A driver who caused a crash that killed a young man and injured two others when she failed to merge after a passing lane, has lost her licence for six months.
The victim's mother, Nicola Armstrong, told Lucilla Linda Brunt at her sentencing today that her teenage son David Armstrong's death in the "avoidable" crash has changed her family's life forever.
Nicola Armstrong said the pain and devastation of her son's death is still raw and she remembers clearly the day she got the phone call telling her David, a twin, was dead.
"In that moment my whole word stopped and changed forever...I felt like I died in that driveway that day.
"I had to step inside and tell my three children that their brother was dead."
Brunt was sentenced to the disqualification and 200 hours' community work for causing the 19-year-old's death in 2020 while the two were on State Highway 2 near Upper Hutt, north of Wellington.

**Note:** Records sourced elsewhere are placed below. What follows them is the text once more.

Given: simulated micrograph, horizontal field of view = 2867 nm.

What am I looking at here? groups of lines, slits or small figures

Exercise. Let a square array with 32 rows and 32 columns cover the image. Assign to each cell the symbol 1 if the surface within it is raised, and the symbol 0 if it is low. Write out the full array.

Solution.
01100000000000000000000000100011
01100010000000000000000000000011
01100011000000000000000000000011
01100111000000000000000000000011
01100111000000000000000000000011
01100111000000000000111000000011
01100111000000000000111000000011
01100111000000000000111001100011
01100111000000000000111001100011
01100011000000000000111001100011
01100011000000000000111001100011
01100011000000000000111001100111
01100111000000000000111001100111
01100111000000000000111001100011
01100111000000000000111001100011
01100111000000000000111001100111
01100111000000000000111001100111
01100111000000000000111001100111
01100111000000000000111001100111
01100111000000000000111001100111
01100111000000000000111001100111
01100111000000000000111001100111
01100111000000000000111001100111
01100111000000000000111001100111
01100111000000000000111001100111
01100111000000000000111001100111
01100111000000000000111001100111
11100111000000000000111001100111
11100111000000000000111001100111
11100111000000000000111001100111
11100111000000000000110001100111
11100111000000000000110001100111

The 36-year-old Wairarapa woman was found guilty of careless driving causing death after a two-day judge-alone trial in the Wellington District Court in May.
The cause of the crash is that neither driver slowed to allow the other in, with Brunt putting other road users at risk by failing to yield and let Armstrong pass, Judge Michael Mika said.
Brunt and Armstrong were travelling south along State Highway 2 on November 14, 2020 when the crash claimed the teenager's life and injured Caron and Mark Lancaster in the oncoming lane.
Armstrong was behind a vehicle in the left lane and Brunt was at the front of the queue on the right.
The two lanes would become one with a merging lane 100 metres from the lights but when both cars moved through the intersection neither merged.
They travelled 400m, driving at approximately 103km/h side by side before disaster struck.
The left-front of Brunt's vehicle collided with the rear right-side door of Armstrong's Nissan, causing his car to spin into the northbound lane and collide with the Lancasters' Toyota. He died at the scene.
During the trial, Senior Constable Lisa Toseland gave evidence that there were a number of options available to Brunt, including slowing down and giving way to Armstrong.
"Either of those vehicles could have dropped back to allow the other to go ahead," Toseland told the court.
Defence lawyer Mike Antunovic said his client felt boxed in with nowhere to go, and he claimed the teen's driving was forcing her into oncoming traffic.
After Brunt was found guilty Judge Mika said a reasonable and prudent driver would have reduced their speed to let Armstrong pass.
Instead she asked her daughter to film the incident while the two vehicles travelled side by side, but no video evidence was produced at the trial.
She said he had plans for the future but all of those plans for marriage, children and his 21st birthday - to be celebrated this year with his twin brother – were taken away that sunny November morning.
"We lost so much after his death," Kennedy said. "We have lost a young man poised at the beginning of his life who had so much potential.
"David took a piece of my heart with him when he died... the loss will be with me for the rest of my life."
Antunovic argued for his client to receive a discharge without conviction, and said disqualification from driving would put Brunt's daughter, who has additional needs, at risk.
Judge Mika declined to give a discharge without conviction and said the gravity of the "extremely tragic" offending called for conviction.
Brunt attended two restorative justice meetings with family members of David, both of which were highly emotional.
Judge Mika accepted Brunt was remorseful for her actions, but considered conviction was appropriate.
Acting Wellington District road policing manager Senior Sergeant Matt Fitzgerald said the incident was a reminder to "always drive with patience and courtesy, which in this case could have prevented these tragic consequences from occurring".
"Getting to where you're going a few minutes early is not worth the risk of potentially endangering yourself, your passengers and other road users."
In the year Armstrong died, road deaths totalled 320, the Ministry of Transport reported.
Of those numbers 155 were driving, 63 were passengers, 57 were people on motorcycles, 32 were pedestrians and 11 were cycling.
In 113 of those deaths, the crashes involved speed, which was a factor in the fatal crash between Armstrong and Brunt as both maintained a speed of over the 100km/h limit.